Having read the article, I still don't understand the point of 3D modeling emoji. Even the user interviews didn't mention it, and problems like "what the back of a smiling face looks like" sound entirely self-inflicted.
I was hoping they had standardized how emoji look across platforms. There are still significant differences between Android and iOS, for example. They recognize how subtle emoji interpretation is, so the only reasonable conclusion is that sender and receiver should see the same pixels.
> I was hoping they had standardized how emoji look across platforms.
You can't really do this. Or, rather, it's already been done, but people choose not to do this.
Emoji are just unicode characters. How they're displayed depends on the font used. Everyone could choose to use the same emoji font across platforms or apps, but they don't.
The one announced here is open source, for instance, but there's no way Apple is going to adopt it as the system default.
"We've agreed with Apple to use their emoji glyphs on Android by default regardless of font, unless overriden by the user. We understand users might prefer the current designs, and we are proud of the work our team has done, but we believe that consistent communication is more important, and individual users can always enable the override to get the old look back."

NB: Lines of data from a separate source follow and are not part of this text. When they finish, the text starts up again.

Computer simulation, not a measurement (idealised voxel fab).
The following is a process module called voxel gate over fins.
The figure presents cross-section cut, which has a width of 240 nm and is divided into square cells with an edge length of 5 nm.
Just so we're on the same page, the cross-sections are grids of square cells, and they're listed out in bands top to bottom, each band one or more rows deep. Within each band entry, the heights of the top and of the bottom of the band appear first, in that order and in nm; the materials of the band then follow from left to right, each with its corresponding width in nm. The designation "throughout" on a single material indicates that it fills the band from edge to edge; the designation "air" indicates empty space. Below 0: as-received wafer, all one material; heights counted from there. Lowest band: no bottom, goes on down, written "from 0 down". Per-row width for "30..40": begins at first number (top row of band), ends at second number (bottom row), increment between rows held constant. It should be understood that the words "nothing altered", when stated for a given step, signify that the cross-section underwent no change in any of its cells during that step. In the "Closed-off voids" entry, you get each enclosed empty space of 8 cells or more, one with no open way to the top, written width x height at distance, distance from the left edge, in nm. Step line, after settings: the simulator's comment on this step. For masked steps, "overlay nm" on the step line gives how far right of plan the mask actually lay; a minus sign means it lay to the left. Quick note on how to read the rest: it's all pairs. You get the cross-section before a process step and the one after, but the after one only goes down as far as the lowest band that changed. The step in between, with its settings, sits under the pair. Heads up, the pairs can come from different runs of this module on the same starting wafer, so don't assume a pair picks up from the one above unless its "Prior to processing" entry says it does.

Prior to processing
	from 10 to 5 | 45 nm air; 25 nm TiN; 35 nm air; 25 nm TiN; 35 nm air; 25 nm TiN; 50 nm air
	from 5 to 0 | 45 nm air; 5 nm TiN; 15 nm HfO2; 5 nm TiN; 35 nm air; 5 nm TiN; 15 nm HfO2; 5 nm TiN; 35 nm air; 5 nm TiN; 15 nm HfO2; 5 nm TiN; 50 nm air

> Everyone could choose to use the same emoji font across platforms or apps, but they don't.
Yeah, that's the problem. We can't rely on every user going out of the way to drive adoption, it has to be done centrally.
> > Everyone could choose to use the same emoji font across platforms or apps, but they don't.
> Yeah, that's the problem. We can't rely on every user going out of the way to drive adoption, it has to be done centrally.
Well by "everyone" I meant platform companies, app makers, and website designers. There's literally no way you'll get them to agree on a font choice.
> "We've agreed with Apple to use their emoji glyphs on Android by default regardless of font, unless overriden by the user".
First you'd have to get Apple to license their emoji font, presumably open source and freely available if you truly want it to be standardized across platforms. Have they ever open sourced a font? Or get Apple to agree to use someone else's font as the system default. Have they ever done that?
Second, if you forbid app developers from choosing an emoji font, the Facebooks of the world are just going to work around you by stripping out the emoji and manually inserting theirs in. Somewhat ironically, by ignoring the platform emoji font, which can lead to some jarring text rendering if you're used to the system font, apps like Facebook are fulfilling your dream of standardized unicode across platforms for users of their apps.
Third, I think you really underestimate the fundamental disagreements here. The Unicode Technical Committee has a working group to try to improve unicode interoperability, and victories are on the level of getting vendors to agree if the standard for the Lotus emoji should mention that it shouldn't include a lillypad (they decided no[1]). They're working on this, but it's never going to be what you want.
In any case, I understand what you're saying and I wasn't dismissing the fact that the precise emoji design can influence why you used that emoji at all, which gets lost in the translation to another emoji font.
This article seems fairly uninformative since, as others have pointed out, there's no visualization or comparison of the full emoji set and no link to see it. They just show a few example images and have some (AI-enhanced?) prose that doesn't actually say very much.
This article https://9to5google.com/2026/05/12/android-17-emoji-redesign/ has a larger (2d image) comparison grid with several dozen examples and an A/B slider vs the old versions. Overall the new design looks like a fairly tasteful compromise between Google's previous flat-shaded vector emoji and the hybrid 2d+3d Apple emoji, with the benefits (easier to rerender with higher-resolution, animations, tweaked lighting, etc.) that you'd get from a fully-3D pipeline. So I like the new set of emoji, just not this particular blog.google.com article.
Yeah, looks like that article was from an I/O announcement of these new emoji (which I don't remember, but I also didn't watch much of the keynote), and they've decided to tease this until it finally lands in the next version of android.
What's the overlap of people excited about new emoji and also read blog.google? OTOH, I guess they didn't ask to be posted to HN. :shrug:
How can you cut so many budget of so many products and decide "yeah, emoji in 3d, that's what we are going to do!". I don't understand... Maybe they have some AR/VR future usage of some kind?
They do have to keep drawing them as unicode assigns new codepoints. So they can't really be left alone, other than just leaving the old ones alone and only appending. But I would imagine this trend towards non-raster versions of emojis is more about making updates MUCH easier rather than "innovating emojis" (even if they claim that in their marketing slop)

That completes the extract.